Regulatory Watch: Convergence Takes Another Hit

April 15, 2014
FASB’s retreat on lessee accounting is another blow to convergence.   

Strike another blow against converging accounting standards worldwide, and breathe a sigh of relief that more significant changes to multinationals’ current accounting systems and policies and procedures will no longer be necessary.

The Financial Accounting Standard Board (FASB) and the International Accounting Standards Board (IASB) agreed to disagree on the issue of lessee accounting during their meeting March 18 and 19. Both standard setters are moving ahead with putting all leases on the balance sheet—leases’ off-balance-sheet treatment was a factor originally prompting the project—the FASB will retain both operating and financial leases, as is the case with current generally accepted accounting principles (GAAP).

The IASB, instead, will continue down the path of accounting for all leases as financing contracts. The move, if finalized, would require U.S.-based multinationals to translate statutory reporting they perform for foreign subsidiaries under the IASB’s International Financial Reporting Standards (IFRS) to U.S. GAAP for their consolidated financial statements, as they do now.  A shift in the IASB’s direction could have resulted in significant changes to lessee’s accounting systems and policies and procedures.

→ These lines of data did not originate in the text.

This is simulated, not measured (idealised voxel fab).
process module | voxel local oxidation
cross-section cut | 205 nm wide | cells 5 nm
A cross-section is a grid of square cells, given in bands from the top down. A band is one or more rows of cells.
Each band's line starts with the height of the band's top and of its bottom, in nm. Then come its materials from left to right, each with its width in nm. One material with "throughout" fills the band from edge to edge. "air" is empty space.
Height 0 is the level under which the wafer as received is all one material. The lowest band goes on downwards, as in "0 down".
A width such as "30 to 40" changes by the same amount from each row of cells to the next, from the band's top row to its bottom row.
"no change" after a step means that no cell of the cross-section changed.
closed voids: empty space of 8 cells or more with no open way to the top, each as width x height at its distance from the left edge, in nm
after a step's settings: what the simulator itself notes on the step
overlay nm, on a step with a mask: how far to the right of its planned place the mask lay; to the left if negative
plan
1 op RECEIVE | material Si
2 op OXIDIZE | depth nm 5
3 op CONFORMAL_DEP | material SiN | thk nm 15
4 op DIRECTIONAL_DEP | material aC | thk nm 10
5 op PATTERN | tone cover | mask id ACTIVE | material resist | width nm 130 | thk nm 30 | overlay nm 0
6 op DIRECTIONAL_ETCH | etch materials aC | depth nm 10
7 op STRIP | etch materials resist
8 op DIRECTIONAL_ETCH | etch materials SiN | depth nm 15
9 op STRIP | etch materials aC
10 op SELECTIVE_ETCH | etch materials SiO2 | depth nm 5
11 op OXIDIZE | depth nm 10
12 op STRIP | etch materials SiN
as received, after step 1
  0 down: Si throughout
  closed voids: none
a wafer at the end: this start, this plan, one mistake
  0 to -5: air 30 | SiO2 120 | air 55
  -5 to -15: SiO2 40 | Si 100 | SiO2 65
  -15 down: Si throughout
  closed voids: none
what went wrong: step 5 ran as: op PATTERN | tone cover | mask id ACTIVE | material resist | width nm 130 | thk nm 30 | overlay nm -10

Robert O’Brien, Partner and Vice Chairman, U.S. Real Estate Services Leader, Deloitte & Touche, noted that the optimism when the standard setters initiated their convergence efforts in 2007 has faded, as they dug into the details and reality set in.

In a February 19 meeting, the FASB narrowed the scope of a proposed insurance standard so that its impact is limited to insurance companies, while the IASB’s version would include transactions by non-insurance companies that have insurance-like components. In January, the FASB said it was no longer pursuing convergence for the classification measurement and impairment portions of the financial instruments project.  

“The FASB is going clarify current accounting and make some modifications, but ultimately it’s not moving far away from the existing U.S. GAAP, while the IASB is moving further away from current IFRS,” Mr. O’Brien said.

Mr. O’Brien added that one of the few projects he anticipated seeing convergence centered around revenue recognition. The FASB and IASB announced in early 2013 that they had agreed on a converged standard and that a final version would be issued in the first part of this year.

In terms of lease accounting, FASB issued its first exposure draft in 2010, and after receiving significant push back from industry participants issued a revised version last May. The two boards agreed to capitalize leases, putting them on the balance sheet, to address concerns that lessees’ were not accurately reflecting their liabilities in the financial statements.

However, FASB decided at the March meeting to pursue an approach similar to current accounting, in which two categories of leases are recognized. Assets with significant residual value at the end of the term are categorized as operating leases and the expense associated with the lease is recognized in equal increments throughout the life of the lease. That approach tends to sync better with current U.S. commercial law and tax law for those types of transactions, when the expense if more akin to a rent.

Financing leases typically are used when the lease is essentially financing the purchase of the asset and there is little to no residual value when it expires; for example, leasing a car for the entire life of the vehicle. The IASB decided to pursue accounting for all leases in that fashion, where the lease expense is recognized more like the interest expense on a loan, and the interest is higher early in the loan when there’s more principal.

“When you view the lease as a right to use an asset for some period of time, and then that asset goes back to the owner and still has significant value, it raises the question ‘Why should the rent expense be dramatically different in year one compared to year 10?’” O’Brien said.